By Devin Dwyer, ABC News Feb 14, 2022 | 6:51 AM


Mark Wilson/Getty Images

(WASHINGTON) — The very career experience that makes Supreme Court candidate Judge J. Michelle Childs attractive to both Democrats and Republicans may now be complicating her potential nomination, as some labor and progressive groups warn the White House that her appointment would break President Joe Biden’s promise to be “the most pro-union president” in history.

Childs, backed by influential South Carolina Rep. James Clyburn and the only candidate named by the White House as in the running to replace retiring Justice Stephen Breyer, spent eight years practicing labor and employment law at a prestigious South Carolina firm, Nexsen Pruet. Some of her clients included employers accused of race and gender discrimination and sexual harassment in the workplace.

“Her record shows that she wins for employers, and I think that’s problematic in this moment,” said Joseph Geevarghese, executive director of Our Revolution, billed as the nation’s largest grassroots-funded progressive group allied with Sen. Bernie Sanders, I-Vt.

“If we have any doubt about where [the nominee] stands on labor rights or the power of corporations verses labor in our economy right now, we should not put them forward and we would actively oppose them,” he said.

The firm’s website claims “one of the largest and most experienced” labor and employment law practices in the Carolinas, touting “litigation skills to aggressively pursue any matter through trial when it is in the best interests of the employers we represent.”

Earlier this month, a top lawyer for the American Federation of Government Employees, the largest federal employee union with roughly 700,000 members, publicly called Child’s former employer an “anti-union law firm,” adding “that’s not what we need.”

While Childs did help defend corporate clients, she also represented employees in claims of mistreatment by their employers, her former Nexsen Pruet colleagues told ABC News. Several described her has a fair-minded and well-respected litigator. In 2000, she was named a partner at the firm — the first Black woman to become partner at a South Carolina law firm in a legal industry long dominated by white men.

“I would not characterize her work as anti-union or anti-employee,” said Nexsen Pruet managing partner Leighton Lord, who joined the firm a year after Childs and worked alongside her for many years.

“She worked on a dozen or so employee matters,” Lord said, referencing her work on behalf of employees suing their corporate employers. “Of the lawyers that came up in our firm, she’s probably one of the ones that worked more on the employee side than any of our other employment lawyers. So she’s very balanced in how she practiced in the private sector.”
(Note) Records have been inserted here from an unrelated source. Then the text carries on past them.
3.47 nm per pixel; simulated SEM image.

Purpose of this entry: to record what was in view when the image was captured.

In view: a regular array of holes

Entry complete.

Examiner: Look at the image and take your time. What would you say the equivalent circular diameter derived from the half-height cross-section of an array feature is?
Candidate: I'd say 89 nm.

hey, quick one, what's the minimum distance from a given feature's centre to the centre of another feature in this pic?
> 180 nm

Childs participated in 25 employment cases — in 23 of them defending an employer accused of alleged discrimination on the basis of race or sex, according to the American Prospect, a liberal publication which reviewed state court records during her tenure.

In one case, in the late 1990s, Childs represented a beachwear retailer sued by two former employees for alleged near-daily sexual assault at work. A federal jury sided with the plaintiffs, awarding compensatory and punitive damages, a decision upheld on appeal.

Her former colleagues say that court records do not reflect the many instances in which Childs achieved settlements for employees against their employers outside of court. Lord noted a 1999 case in which Childs represented a Mack Truck worker alleging wrongful termination, and she secured a “great” settlement without going to trial.

While some critics have accused Childs of working against unionization drives, Nexsen Pruet says it has never conducted any such campaigns and only has a single lawyer on staff specializing in union issues — one who joined four years after Childs left the firm.

“Diversity is more than just race and gender, it’s experience,” Lord said. “Her time at Nexsen Pruet gave her private practice experience representing employees, representing companies — it gave her a unique understanding of how the practice of law actually works.”

Childs has won the endorsement of some labor groups, including the South Carolina chapter of the AFL-CIO, whose president, Charles Brave, Jr., said in a letter to Biden earlier this month that Childs would “represent all of us well.”

After leaving Nexsen Pruet in 2000, Childs went on to oversee workplace safety regulations as an appointed deputy director at the state Department of Labor. From 2002 to 2006, she served as a workers’ comp judge on a state commission adjudicating benefits for injured or disabled employees.

“Everybody feels heard when they come into the doors of her courtroom,” said Meliah Bowers Jefferson, a former clerk for Childs on the federal bench.

Geevarhese said other candidates on Biden’s short list, including U.S. Appeals Court Judge Ketanji Brown Jackson and California Supreme Court Justice Leondra Kruger, do not raise the same level of concern as Childs. He stopped short of endorsing a particular nominee.

“If Sen. Lindsey Graham [R-S.C.] is vouching for Michelle Childs, it should give Democrats pause,” he said.

Graham said Sunday on ABC’s “This Week” that he believes Childs would “get the most Republican votes” of any candidate on Biden’s short list. “She would be somebody, I think, that could bring the Senate together and probably get more than 60 votes,” he said.

The White House has not directly responded to the criticism of Childs but made clear she is still under consideration. The president “is actively seeking the recommendations of members of both parties as he prepares to make an historic choice and fulfill one of the most important duties of the presidency,” said White House spokesperson Andrew Bates.

Jefferson, who remains close with Childs, said the judge is likely unfazed by the controversy.

“While she may have been known at the beginning of her career as someone who had this expertise in employment law, certainly while she was on the state court bench the breadth of her experience expanded,” Jefferson said. “Her approach in every case, at least from my perspective, was that it is decided on its own merits.”

ABC News’ Ben Gittleson contributed to this report.